Making More Homes More Accessible To People With Disabilities

a wheelchair person borne up the side of a highrise by a handful of balloons
This scene was created by affordablehousingaction.org and is licensed under CC0 1.0 Universal Public Domain Dedication
We need more achievable & workable housing solutions for people with disabilities.

Two of the links below are about housing projects that are under construction in America. A non-profit called The Kelsey is behind both of them.

The Kelsey is dedicated to improving living conditions for people with disabilities. The two projects will provide affordable housing that is located close to important amenities like public transit, work, shopping and schools. The homes range in size from bachelor units to two bedrooms. The buildings are designed to provide housing for people with disabilities and people who do not have disabilities.

Both projects were designed using a checklist that The Kelsey has developed to create accessible housing successfully. The checklist specifies that people with disabilities will be involved in the design and construction of the homes. After moving in, ongoing supports will facilitate service access and help neighbours to get to know each other. These are building blocks for everyone to live independently. There’s a hope that the people who will live in the buildings will be part of an informal support system for each other.

The Kelsey’s home page includes a video with staff from the organization talking about the design principles and touring a building under construction. Their enthusiasm and pride in their work is inspiring.

Without taking away from The Kelsey’s achievements in new buildings, though, we need to come to grips with just how much we need accessible housing. According to counts in the United States one in four people lives with some kind of disability.

This situation is not exclusive to the United States. Building codes have historically ignored disability. Current codes aren’t much better. It means there’s a huge stock of existing housing that could be modified to work better for people with disabilities. For people who can’t get up to the second floor in their home, or get into the bathroom to bathe their children, modifications would make a world of difference.
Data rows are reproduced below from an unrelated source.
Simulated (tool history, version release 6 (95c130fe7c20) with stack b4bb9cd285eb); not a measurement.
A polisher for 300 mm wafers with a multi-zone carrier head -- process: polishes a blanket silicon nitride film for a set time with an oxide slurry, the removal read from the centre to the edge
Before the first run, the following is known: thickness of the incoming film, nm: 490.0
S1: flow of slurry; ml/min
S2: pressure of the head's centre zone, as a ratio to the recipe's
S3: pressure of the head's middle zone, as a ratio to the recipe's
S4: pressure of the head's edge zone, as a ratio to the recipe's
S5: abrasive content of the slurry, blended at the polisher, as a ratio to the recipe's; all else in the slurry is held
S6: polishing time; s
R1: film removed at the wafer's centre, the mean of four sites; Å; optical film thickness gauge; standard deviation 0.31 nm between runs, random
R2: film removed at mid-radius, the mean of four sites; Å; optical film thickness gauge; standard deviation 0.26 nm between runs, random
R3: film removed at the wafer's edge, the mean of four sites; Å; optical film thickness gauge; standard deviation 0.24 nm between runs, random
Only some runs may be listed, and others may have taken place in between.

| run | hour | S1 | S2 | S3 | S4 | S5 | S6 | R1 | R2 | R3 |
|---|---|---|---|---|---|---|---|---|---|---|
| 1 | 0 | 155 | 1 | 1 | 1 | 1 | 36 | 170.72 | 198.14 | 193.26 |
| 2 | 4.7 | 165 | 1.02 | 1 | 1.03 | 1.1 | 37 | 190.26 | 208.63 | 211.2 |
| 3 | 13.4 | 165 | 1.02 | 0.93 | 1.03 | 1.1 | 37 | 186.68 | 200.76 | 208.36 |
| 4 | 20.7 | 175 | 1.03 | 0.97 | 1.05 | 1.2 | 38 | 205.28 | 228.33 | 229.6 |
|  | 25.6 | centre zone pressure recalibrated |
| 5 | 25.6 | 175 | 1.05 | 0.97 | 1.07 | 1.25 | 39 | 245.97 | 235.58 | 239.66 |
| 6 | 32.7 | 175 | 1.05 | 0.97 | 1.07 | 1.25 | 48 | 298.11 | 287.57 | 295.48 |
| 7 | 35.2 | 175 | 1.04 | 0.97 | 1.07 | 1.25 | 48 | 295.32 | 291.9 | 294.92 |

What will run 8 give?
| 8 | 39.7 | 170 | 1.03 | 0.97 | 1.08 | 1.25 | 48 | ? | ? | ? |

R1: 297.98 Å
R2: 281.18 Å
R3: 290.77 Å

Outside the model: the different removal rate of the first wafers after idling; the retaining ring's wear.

It will also take money. Where will it come from? This brings us to Graham Findlay, a disability rights activist in Wales. Findlay is calling for a program that combines climate change and accessibility goals. He reasons that doing an energy retrofit and accessibility modifications at the same time will be less expensive than doing them separately. Try: A ‘Green’ Opportunity To Make Homes Accessible

As well as building housing, The Kelsey advocates to governments for policy changes that will make communities universally acceptable. With the US government getting behind energy retrofit programs, Findlay’s activism focused on Wales might generate some interest in the United States.

We shouldn’t leave this issue without facing the fact that for the most part, people with disabilities are much more likely to have very low incomes than people without disabilities. This points to the need for housing to be accessible and deeply affordable permanently. Both The Kelsey and Graham Findlay could be inspirations to people who are working to achieve housing that is universally accessible and affordable in other countries.